Arkos Global Advisors Blog

May 2025 Market Commentary: Tariffs, Downgrades, and Bitcoin Highs: Navigating Market Signals

Written by Ethan Pollard | June 5, 2025

Equity markets continued to recover from their tariff-induced wounds, marching higher in May as the global trade picture slowly sought an equilibrium.

The S&P 500 gained +6.3% for the month, bringing year-to-date returns back into positive territory at +1.1% for 2025. 

 

Smaller company stocks continue to lag their blue-chip peers, with the Russell 2000 Index adding +5.3% in June for a -6.9% decline YTD.

International stocks churned higher despite trailing domestic performance in June, as the MSCI ACWI ex-US index added +4.6% for the month for a +14% full-year return.

Bond markets fell in June after Moody’s became the last of the three major credit rating agencies to downgrade US government debt from its top Aaa rating, citing persistently rising debt levels and an onerous interest burden. The Bloomberg Aggregate Bond Index fell -0.7% for the month for a +2.5% year-to-date return.

Commodities markets were mixed, with gold prices pulling back from recent highs while Bitcoin prices hit a new record level during the month.

As always, we filter the news and the noise through our data-driven Three Dials framework, which was unchanged during the month of May as we outline below:

  1. Market Sentiment and Momentum: (Neutral)

After spending the first half of the month clawing back their tariff-driven losses, equities broadly leveled off as investors seek clarity on how future trade policy will impact markets.

Heading into the typically slower summer months, we leave our Momentum Dial in a Neutral position.

  1. Economic Fundamentals: (Negative ❌)

It appears for now that April’s economic data, incorporating the most punitive possible tariff rates, will be the low water mark as month-over-month comparisons should start to improve. However, we’ve still yet to scratch the surface of how any future price increases could impact consumer decision making.

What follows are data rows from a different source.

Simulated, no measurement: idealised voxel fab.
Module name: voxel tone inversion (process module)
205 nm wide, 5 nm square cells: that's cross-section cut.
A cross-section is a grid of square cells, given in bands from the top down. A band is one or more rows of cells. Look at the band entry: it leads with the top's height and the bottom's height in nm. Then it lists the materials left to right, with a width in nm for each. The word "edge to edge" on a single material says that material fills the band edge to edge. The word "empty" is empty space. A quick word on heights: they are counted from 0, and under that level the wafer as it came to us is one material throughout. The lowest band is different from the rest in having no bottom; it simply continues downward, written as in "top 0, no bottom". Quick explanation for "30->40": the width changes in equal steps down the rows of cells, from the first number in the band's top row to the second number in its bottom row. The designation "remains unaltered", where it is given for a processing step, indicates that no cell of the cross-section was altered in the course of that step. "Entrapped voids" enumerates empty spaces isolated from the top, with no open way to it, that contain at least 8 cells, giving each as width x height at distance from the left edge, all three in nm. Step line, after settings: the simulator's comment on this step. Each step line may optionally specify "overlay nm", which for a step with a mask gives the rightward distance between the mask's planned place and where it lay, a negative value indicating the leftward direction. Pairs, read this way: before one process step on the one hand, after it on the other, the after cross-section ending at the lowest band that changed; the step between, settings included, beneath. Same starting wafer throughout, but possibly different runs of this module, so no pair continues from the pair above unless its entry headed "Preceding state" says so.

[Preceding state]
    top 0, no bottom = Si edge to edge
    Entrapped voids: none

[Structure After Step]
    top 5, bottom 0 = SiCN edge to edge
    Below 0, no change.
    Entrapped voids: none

As such, we leave our Fundamental Dial in a Negative position as we await an improvement in the data.

  1. Valuation: (Negative ❌)

A combination of rising stock prices and higher bond yields did nothing in May to alleviate already stretched equity valuations. In this historically expensive market, our Valuation Dial remains in a Negative position.

On balance, we remain defensively positioned, with two dials sitting in a Negative position and one dial at Neutral.